Thursday, September 29, 2016

My Lithuanian American Experience 
and the NY Bombing Suspect, Ahman Rahami

       This is in response to Sunday’s LA Time’s article about the arrest of Ahmad Khan Rahami, the NY bombing suspect. I feel I am in a unique position to offer some insight from the side of immigrants as well as from the children who grew up in the US or who were born here to immigrant parents. I am a second-generation Lithuanian (on my mother’s side) born in the US who grew up in the Lithuanian community. I grew up with stories of my grandparents fleeing Lithuania during WWII where their families were torn apart and plagued by atrocities conducted by Stalin and the communists, and yet somehow found ways to laugh and sing.

I grew up with a mother whose entire childhood was dominated by the Lithuanian language and Lithuanian-oriented activities. But, her childhood and early adult years were also sprinkled with Elvis, the Beatles, JFK, free love, Martin Luther King, and the Vietnam War. Despite my grandparents’ belief that one day they would all return to a free Lithuania, my mom would never be a Lithuanian from Lithuania like they. Even the way the language was spoken by my mom (and later us) would be different from those who were born and raised in Lithuania.

My mother was a single-mom (my father was not Lithuanian) and she raised me and my sister in a Lithuanian household and we attended Lithuanian Saturday school. We lived and breathed Lithuanian scouts and camps, danced in festivals across the nation, and always lived a dual life: one with our non-Lithuanian friends and one with. I am now doing the same with my own daughters which is only possible with the 100% support of my non-Lithuanian husband. However, I have always considered myself to be an American who happens to speak another language which happens to be Lithuanian.

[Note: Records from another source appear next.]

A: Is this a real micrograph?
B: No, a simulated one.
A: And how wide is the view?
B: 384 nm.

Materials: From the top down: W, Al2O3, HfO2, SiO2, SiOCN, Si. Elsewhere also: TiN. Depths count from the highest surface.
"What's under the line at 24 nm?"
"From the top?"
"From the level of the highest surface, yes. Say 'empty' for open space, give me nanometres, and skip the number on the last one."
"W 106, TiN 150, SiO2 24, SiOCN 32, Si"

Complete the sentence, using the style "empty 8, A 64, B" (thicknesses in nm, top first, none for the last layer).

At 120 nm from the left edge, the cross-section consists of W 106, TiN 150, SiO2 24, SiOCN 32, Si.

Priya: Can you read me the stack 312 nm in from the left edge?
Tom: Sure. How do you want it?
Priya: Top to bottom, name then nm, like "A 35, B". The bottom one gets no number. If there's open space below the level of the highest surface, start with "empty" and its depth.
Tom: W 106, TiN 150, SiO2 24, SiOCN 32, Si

My mother’s upbringing and world was dual as well. This alone separated her from her parents immensely, and it was something with which EVERY immigrant family grapples. My grandparents learned enough English to get by, but there was no way they could connect and identify with the world in which my mother was growing up. This is, of course, natural between parents and their children, but it is especially underscored within immigrant families and particularly when looking at cultural differences. My husband, for example, an avid Beatles fan, could introduce their music to our older daughter and my mother-in-law could provide living history of what it was like to hear their music live for the first time on the Ed Sullivan Show. My mother would never have been able to share something prominent like that with her parents. She would have no connection to the music giants (mainly composers) of Lithuania during my grandparents’ coming of age days and they would have no connection to the music that my mom would have been listening to as a teenager. There could maybe be an intellectual understanding on my mother’s part, at least later in life, but there would be no connection to the day-to-day. Also, on a more personal note, my mom had trouble connecting to my total immersion of pop culture as a teen. While her world was split 50-50, American (pop culture) influences were much more a part of my life than hers. And I may not “get” my daughters’ eventual pop cultural references and influences, but I will understand them better than my mom with me or her mother with her.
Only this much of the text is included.